Replace all models in the original model by wrappers instances:

model.image_tokenizer.model.embeddings.patch_embeddings = VitPatchEmdeddingsWrapper(
    compiled_vit_patch_embeddings,
    model.image_tokenizer.model.embeddings.patch_embeddings,
)
model.image_tokenizer.model.encoder = VitModelEncoderWrapper(compiled_vit_model_encoder)
model.image_tokenizer.model.pooler = VitModelPoolerWrapper(compiled_vit_model_pooler)

model.tokenizer = TokenizerWrapper(compiled_tokenizer, model.tokenizer)
model.backbone = BackboneWrapper(compiled_backbone)
model.post_processor = PostProcessorWrapper(compiled_post_processor)

Interactive inference#

import tempfile

import gradio as gr
import numpy as np
import rembg
from PIL import Image

from tsr.utils import remove_background, resize_foreground, to_gradio_3d_orientation


rembg_session = rembg.new_session()


def check_input_image(input_image):
    if input_image is None:
        raise gr.Error("No image uploaded!")
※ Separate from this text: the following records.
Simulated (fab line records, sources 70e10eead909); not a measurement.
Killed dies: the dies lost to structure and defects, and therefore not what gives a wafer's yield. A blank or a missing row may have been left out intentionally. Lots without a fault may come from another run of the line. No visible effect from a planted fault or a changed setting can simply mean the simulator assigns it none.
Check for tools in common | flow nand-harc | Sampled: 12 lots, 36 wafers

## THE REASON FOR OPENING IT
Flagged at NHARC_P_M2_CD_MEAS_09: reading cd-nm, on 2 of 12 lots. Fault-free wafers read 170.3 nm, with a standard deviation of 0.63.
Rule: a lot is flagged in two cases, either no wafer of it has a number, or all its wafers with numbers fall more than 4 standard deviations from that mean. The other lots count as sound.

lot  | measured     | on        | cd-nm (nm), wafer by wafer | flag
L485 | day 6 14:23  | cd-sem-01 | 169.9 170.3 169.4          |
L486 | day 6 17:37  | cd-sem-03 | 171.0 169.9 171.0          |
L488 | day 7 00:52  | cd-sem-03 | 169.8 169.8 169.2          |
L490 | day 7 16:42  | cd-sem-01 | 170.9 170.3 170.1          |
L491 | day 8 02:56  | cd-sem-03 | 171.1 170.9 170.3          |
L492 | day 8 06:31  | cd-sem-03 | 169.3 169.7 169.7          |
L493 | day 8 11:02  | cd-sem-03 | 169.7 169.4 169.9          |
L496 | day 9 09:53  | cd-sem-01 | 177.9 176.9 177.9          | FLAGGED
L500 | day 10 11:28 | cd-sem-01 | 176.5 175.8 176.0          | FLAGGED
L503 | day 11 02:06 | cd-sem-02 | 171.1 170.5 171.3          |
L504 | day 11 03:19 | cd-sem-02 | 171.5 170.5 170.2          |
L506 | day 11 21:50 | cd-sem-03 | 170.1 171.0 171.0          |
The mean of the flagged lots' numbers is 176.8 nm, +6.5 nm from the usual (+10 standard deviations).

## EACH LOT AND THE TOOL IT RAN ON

def preprocess(input_image, do_remove_background, foreground_ratio):
    def fill_background(image):
        image = np.array(image).astype(np.float32) / 255.0
        image = image[:, :, :3] * image[:, :, 3:4] + (1 - image[:, :, 3:4]) * 0.5
        image = Image.fromarray((image * 255.0).astype(np.uint8))
        return image

    if do_remove_background:
        image = input_image.convert("RGB")
        image = remove_background(image, rembg_session)
        image = resize_foreground(image, foreground_ratio)
        image = fill_background(image)
    else:
        image = input_image
        if image.mode == "RGBA":
            image = fill_background(image)
    return image


def generate(image):
    scene_codes = model(image, "cpu")  # the device is provided for the image processorit is
    mesh = model.extract_mesh(scene_codes)[0]
    mesh = to_gradio_3d_orientation(mesh)
    mesh_path = tempfile.NamedTemporaryFile(suffix=".obj", delete=False)
    mesh.export(mesh_path.name)
    return mesh_path.name


with gr.Blocks() as demo:
    with gr.Row(variant="panel"):
        with gr.Column():
            with gr.Row():
                input_image = gr.Image(
                    label="Input Image",
                    image_mode="RGBA",
                    sources="upload",
                    type="pil",
                    elem_id="content_image",
                )
                processed_image = gr.Image(label="Processed Image", interactive=False)
            with gr.Row():
                with gr.Group():
                    do_remove_background = gr.Checkbox(label="Remove Background", value=True)
                    foreground_ratio = gr.Slider(
                        label="Foreground Ratio",
                        minimum=0.5,
                        maximum=1.0,
                        value=0.85,
                        step=0.05,
                    )
            with gr.Row():
                submit = gr.Button("Generate", elem_id="generate", variant="primary")
        with gr.Column():
            with gr.Tab("Model"):
                output_model = gr.Model3D(
                    label="Output Model",
                    interactive=False,
                )
    with gr.Row(variant="panel"):
        gr.Examples(
            examples=[os.path.join("TripoSR/examples", img_name) for img_name in sorted(os.listdir("TripoSR/examples"))],
            inputs=[input_image],
            outputs=[processed_image, output_model],
            label="Examples",
            examples_per_page=20,
        )
    submit.click(fn=check_input_image, inputs=[input_image]).success(
        fn=preprocess,
        inputs=[input_image, do_remove_background, foreground_ratio],
        outputs=[processed_image],
    ).success(
        fn=generate,
        inputs=[processed_image],
        outputs=[output_model],
    )

try:
    demo.launch(debug=True, height=680)
except Exception:
    demo.queue().launch(share=True, debug=True, height=680)
# if you are launching remotely, specify server_name and server_port
# demo.launch(server_name='your server name', server_port='server port in int')
# Read more in the docs: https://gradio.app/docs/